Tags
Ascension, brokenness, church, community, healing, Holy Spirit, Jesus, kingdom of God, lifestyle, money, pivot, relationship, Sermon, sharing, stewardship
Our Stewardship Team gathered throughout the winter and spring and had some meaningful conversations about how we measure what matters in life. We talked about how stewardship is more than money. Stewardship is a lifestyle based on a relationship with Jesus Christ and fulfilling our baptismal covenant to provide and participate in the mission and ministry of Hickory Neck Episcopal Church to proclaim the Gospel in word and deed in order to change the world in which we live. But we also talked about how things can get in the way of our faith journey: our allegiances, our faith, our compassion, our use of money, our generosity, and our belief that God provides what is necessary for living out our lives. And so, we agreed. In order to help us navigate how to be faithful stewards, we would begin a preaching series over the next several months – looking at those challenges to our faith journey and what scripture has to say about them. Today, the Stewardship team teed me up on this Ascension Sunday to talk about allegiances.

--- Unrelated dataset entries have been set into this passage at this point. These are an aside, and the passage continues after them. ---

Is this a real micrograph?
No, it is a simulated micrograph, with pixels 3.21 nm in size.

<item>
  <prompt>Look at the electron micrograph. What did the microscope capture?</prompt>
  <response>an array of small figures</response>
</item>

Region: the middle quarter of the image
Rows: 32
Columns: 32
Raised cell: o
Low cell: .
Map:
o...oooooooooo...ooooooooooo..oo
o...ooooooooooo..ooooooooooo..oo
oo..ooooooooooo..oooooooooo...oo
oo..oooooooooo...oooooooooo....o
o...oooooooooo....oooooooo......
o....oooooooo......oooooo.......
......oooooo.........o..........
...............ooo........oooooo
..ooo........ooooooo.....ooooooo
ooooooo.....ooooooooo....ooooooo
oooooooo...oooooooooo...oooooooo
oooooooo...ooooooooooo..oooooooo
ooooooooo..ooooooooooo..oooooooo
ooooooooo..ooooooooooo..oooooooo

Now I do not know about you, but when I read the text about the Ascension from Acts, I did not really hear anything about stewardship. Jesus did not lean over his shoulder as he was ascending to heaven and shout, “Don’t forget to tithe 10% to the Church!” So, what does the Ascension have to do with faithful living – with stewardship? Well, to understand that notion, we have to take a big step back from the event of the Ascension. You see, the Ascension is sort of a pivot moment in our lives. Luke, the author of both the gospel of Luke and the Acts of the Apostles, understood history to be “divided into two ages: the broken old world marked by Satan, idolatry, sin, injustice, exploitation, fractiousness, scarcity, enmity with nature, violence, and death.” The renewed world where God restores all things to God’s purposes is “marked by true worship, forgiveness, justice, mutuality, community, abundance, blessing between nature and humankind, shalom, and life.”[i] Jesus’ life and ministry was in witness against the broken world and a shepherding in of the renewed world. In the process of ascending Jesus gives authority to the disciples to continue the work of the renewed world. That’s why the whole rest of the book of the Acts of the Apostles will be about how the community of Jesus – the Church – will live: sharing resources, supporting those in need, living as a community of abundance, mutuality, and justice.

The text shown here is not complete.